This reduces the task for minority samples: they only learn how to modify majority features rather than learning the full distribution from scratch. For example, in Colored-MNIST, the backbone learns digit structure, while the residual layer learns how color deviates from the majority.

4. Cross-Model Instantiation: Applying the same idea to VAE, GAN, and Diffusion Models

For VAEs, the first stage trains the conditional encoder and decoder; the second stage adds extension layers at the decoder's end and mirrors them in the encoder. For GANs, the first stage trains the generator and discriminator, and the second stage extends both using adversarial loss. For Diffusion Models, the paper trains a second-stage minority denoising network \(\epsilon_{\theta_{mnr}}(y_{mnr,t}, t, \gamma)\) and injects features from the frozen first-stage majority U-Net. This allows the second-stage network to leverage structural information at each diffusion step.

Key Experimental Results¶

Main Results¶

Evaluation was conducted on three synthetic datasets and one naturally correlated dataset. Colored-MNIST used correlation strengths of 95%–99.5%. MNIST-Correlation used parity and zigzag patterns. Corrupted-CIFAR10 used objects and corruptions. CelebA was used for qualitative evaluation of gender and hair color.

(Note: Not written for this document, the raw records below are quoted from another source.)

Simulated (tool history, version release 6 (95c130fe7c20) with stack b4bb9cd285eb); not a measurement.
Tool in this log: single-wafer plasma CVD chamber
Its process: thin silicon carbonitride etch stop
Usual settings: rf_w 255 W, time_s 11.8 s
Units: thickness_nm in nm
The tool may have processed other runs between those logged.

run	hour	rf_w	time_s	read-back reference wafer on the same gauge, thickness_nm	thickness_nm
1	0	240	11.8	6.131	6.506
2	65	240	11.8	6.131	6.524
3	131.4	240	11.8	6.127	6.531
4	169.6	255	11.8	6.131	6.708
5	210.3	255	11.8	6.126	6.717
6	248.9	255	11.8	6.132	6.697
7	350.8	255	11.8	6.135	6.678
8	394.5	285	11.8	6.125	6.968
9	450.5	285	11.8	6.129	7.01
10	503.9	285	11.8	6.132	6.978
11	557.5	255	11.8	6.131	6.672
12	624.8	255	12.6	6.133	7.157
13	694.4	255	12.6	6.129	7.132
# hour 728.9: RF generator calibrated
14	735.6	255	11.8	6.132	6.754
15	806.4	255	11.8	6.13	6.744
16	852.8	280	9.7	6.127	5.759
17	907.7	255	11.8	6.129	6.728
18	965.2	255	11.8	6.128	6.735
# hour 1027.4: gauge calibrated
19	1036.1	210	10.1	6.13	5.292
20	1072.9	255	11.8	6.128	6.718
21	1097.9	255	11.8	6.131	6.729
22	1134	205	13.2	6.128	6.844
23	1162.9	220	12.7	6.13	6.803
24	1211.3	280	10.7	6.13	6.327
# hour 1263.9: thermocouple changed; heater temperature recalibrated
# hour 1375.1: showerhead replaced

Dataset	Model/Scenario	Key Observation	Conclusion vs. Baselines
Colored-MNIST	c-VAE / c-GAN / c-DM	ProReGen improves minority generation correctness, especially in c-GAN and c-DM.	Better at generating target minority combinations; less sacrifice of majority correctness than pseudo-supervision.
MNIST-Correlation	c-VAE / c-GAN	ProReGen-GAN significantly boosts minority correctness and improves FID.	Pseudo-supervised causal models are unstable; resampling improves correctness but often worsens FID.
Corrupted-CIFAR10	c-GAN / c-DM	As correlation increases, standard model correctness drops; ProReGen maintains it.	Resampling is sometimes effective but decreases diversity or majority correctness.
CelebA	c-DM (Gender-Hair)	Naive c-DM fails on minority combinations; ProReGen-DM generates naturally.	Qualitative results support effectiveness on natural images without reliable oracles.

Ablation Study¶

The paper validates two-stage training, \(m(x_1)\) estimation error, causal direction, and sub-network size.

Configuration	Metric	Result	Note
Two-stage, Majority	Correctness / FID / Density	0.9592 / 16.9488 / 0.7628	Majority quality is stable.
Two-stage, Minority	Correctness / FID / Density	0.9256 / 17.2562 / 0.6089	Minority correctness and diversity are both high.
Single-stage, Minority	Correctness / FID / Density	0.3557 / 65.0227 / 0.0320	Minority generation almost fails, proving progressive training is essential.
\(m(x_1)\) with 80% noise	Minority Overall Correctness	0.8589	Performance drops but still outperforms naive models.
Causal Direction Flip	Minority Correctness	0.0811 vs. 0.9396	Color \(\to\) digit residual is much harder than digit \(\to\) color.

Key Findings¶

ProReGen primarily improves minority attribute correctness without significantly sacrificing majority performance.
Progressive training is crucial; single-stage training leads to a drop in minority correctness from 0.9256 to 0.3557.
Oversampling can approach ProReGen's correctness but risks memorization and worse FID/Coverage.
Pseudo-supervision fails at high correlation strengths because the classifier itself is biased.
The choice of attribute direction (causal direction) impacts residual task difficulty.

Highlights & Insights¶

Turning debiasing into a residual generation task: Instead of weights or pseudo-labels, ProReGen redefines condition variables, narrowing the problem from full distribution learning to residual learning.
Clever use of the Robinson transformation: Partialling-out, typically used in semi-parametric regression, is successfully adapted as a generative model design principle.
Progressive training mitigates minority pressure: Majority samples handle the heavy lifting of image structure, while minority samples only inform the model on what to change.
Architecture agnostic: The implementation across VAE, GAN, and DM proves the framework's versatility.

Limitations & Future Work¶

Currently assumes samples can be split into discrete majority/minority groups; adaptation for continuous attributes or open-vocabulary prompts is needed.
Relies on the quality of \(m(x_1)\) estimation. While robust to some noise, inaccuracies directly affect generated attributes.
The choice of causal direction is important but not always known.
Quantitative evaluation on natural images remains difficult due to the lack of unbiased oracles.

vs. Resampling/Reweighting: Resampling depends on minority diversity; ProReGen avoids memorization by using majority-learned backbones.
vs. Causal-cHVAE/GAN: ProReGen does not depend on potentially biased external classifiers for supervision.
vs. Counterfactual Generative Networks: ProReGen does not require explicit structural priors for shape/texture/background separation.
Insight for Future: The "backbone + residual" control could be integrated into LoRA or ControlNet for large-scale latent diffusion models to correct for long-tail prompt biases.

Rating¶

Novelty: ⭐⭐⭐⭐☆
Experimental Thoroughness: ⭐⭐⭐⭐☆
Writing Quality: ⭐⭐⭐⭐☆
Value: ⭐⭐⭐⭐☆